It is observed that device code compilation takes most of the compilation time when
clang compiles CUDA/HIP programs since device code usually contains complicated
computation code. Often times such code are highly coupled, which results in
a few large source files which become bottlenecks of a whole project. Things become
worse when such code is compiled with multiple gpu archs, since clang compiles for
each gpu arch sequentially. In practice, it is common to compile for more than 5 gpu
archs.
To alleviate this issue, this patch implements a simple scheduler which let clang
driver compile independent jobs in parallel.
This patch tries to minimize impact on existing clang driver. No changes to action
builder and tool chain. It introduces a driver option -parallel-jobs=n to control number
of parallel jobs to launch. By default it is 1, and it is NFC per clang driver behavior.
If llvm/clang is built with LLVM_ENABLE_THREADS off, this change is also NFC.
The basic design of the scheduler is to find the dependence among the jobs and
use a thread to launches a job when its dependent jobs are done.
Nit: Using pointer as a key will result in sub-compilations being done in different order from run to run and that may result in build results changing from run to run.
I can't think of a realistic scenario yet. One case where it may make a difference is generation of dependency file.

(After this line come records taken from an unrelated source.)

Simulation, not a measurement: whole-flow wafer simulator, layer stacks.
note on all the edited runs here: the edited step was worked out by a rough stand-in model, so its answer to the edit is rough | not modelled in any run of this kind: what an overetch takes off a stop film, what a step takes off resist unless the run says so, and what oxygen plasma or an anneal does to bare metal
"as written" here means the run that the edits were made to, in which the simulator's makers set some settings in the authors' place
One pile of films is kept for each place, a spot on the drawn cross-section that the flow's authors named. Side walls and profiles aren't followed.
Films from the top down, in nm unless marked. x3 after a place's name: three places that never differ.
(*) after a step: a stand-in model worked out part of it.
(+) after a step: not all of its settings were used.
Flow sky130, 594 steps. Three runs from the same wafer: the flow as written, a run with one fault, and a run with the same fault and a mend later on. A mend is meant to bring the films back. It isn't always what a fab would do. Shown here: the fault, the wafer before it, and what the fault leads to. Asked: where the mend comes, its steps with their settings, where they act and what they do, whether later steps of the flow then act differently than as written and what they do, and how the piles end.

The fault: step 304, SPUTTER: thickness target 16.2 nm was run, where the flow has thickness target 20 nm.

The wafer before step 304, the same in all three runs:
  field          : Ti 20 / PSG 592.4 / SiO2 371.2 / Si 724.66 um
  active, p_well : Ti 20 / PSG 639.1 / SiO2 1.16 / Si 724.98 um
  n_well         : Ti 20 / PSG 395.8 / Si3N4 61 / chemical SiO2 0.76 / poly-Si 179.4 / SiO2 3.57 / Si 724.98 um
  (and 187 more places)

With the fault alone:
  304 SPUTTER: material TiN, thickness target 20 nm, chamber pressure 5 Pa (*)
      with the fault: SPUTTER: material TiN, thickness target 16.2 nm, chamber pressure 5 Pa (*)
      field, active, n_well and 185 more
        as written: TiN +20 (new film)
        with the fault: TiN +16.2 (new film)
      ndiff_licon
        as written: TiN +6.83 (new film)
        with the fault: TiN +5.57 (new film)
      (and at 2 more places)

We currently leak some output file name flags to device-side compilations. E.g. -fsyntax-only -MD -MF foo.d will write foo.d for each compilation. At best we'll end up with the result of whichever sub-compilation finished last. At worst we'll end up with corrupt output. In this case it's the output argument leak that's the problem, but I suspect there may be other cases where execution order will be observable.